The charges both cattle and cats receive if they touch wiring around enclosures and fields doesn’t cause physical damage as it is pulsing rather than steady. But it’s enough to deter a jaguar from entering an area where cattle are grazing. And if they do return, they are much more cautious.

Electric fencing is also helping livestock farmers adopt flexible grazing programmes and be more productive on less land and with less use of scarce resources, like water and feed. By using land, feed, and water more effectively, livestock production can continue to grow alongside and in support of efforts to increase re-forestation and preservation of important species and forest ecology.

Panthera Brasil is one of a few organizations working directly with cattle farmers to help them learn new strategies to deal with jaguar. Rafael Hoogesteijn, veterinarian, and director of the Jaguar Conflict Program says reducing conflict between people, cattle, and jaguar is critical for everyone’s survival.

“We are beginning to discover how important these large predators are to maintaining the structure and proper functioning of rainforests and in turn agricultural land. It’s a very much a related chain,” he explains. “Jaguar also hunt big vegetable-eating animals, helping maintain the balance of forests. The forests in turn produce evaporation which is transformed into atmospheric rivers and rain that flows through the Amazon, and central and southern South America, watering the extensive agricultural areas of those regions.”

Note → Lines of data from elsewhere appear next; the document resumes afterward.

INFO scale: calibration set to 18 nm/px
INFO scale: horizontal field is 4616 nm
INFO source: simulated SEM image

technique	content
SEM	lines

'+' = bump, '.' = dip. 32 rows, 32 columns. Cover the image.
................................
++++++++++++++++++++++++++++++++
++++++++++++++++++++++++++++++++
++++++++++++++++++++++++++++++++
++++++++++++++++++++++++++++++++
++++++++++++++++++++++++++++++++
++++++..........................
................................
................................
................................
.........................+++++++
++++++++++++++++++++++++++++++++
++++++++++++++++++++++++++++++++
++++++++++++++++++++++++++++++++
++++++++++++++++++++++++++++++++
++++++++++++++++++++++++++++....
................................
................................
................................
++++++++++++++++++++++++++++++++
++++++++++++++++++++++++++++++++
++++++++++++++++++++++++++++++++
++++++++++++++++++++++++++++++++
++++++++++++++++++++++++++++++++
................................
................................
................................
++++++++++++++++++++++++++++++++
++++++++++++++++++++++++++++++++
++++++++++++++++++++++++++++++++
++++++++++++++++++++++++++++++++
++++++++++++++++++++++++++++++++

Hoogesteijn says the only way for jaguars to survive in the long term is if they are accepted outside protected areas. “Our goal is to reduce the vulnerability of cattle through electric fences and provide a clear-cut interface with jaguar. We also want to increase the amount of natural wild prey they have access to and maintain forested corridors for jaguar to pass safely through. And a well-built, supervised fence is an important element. They also mean cattle owners can sleep better at night knowing they don’t have to worry about what they’re going to find the next day.”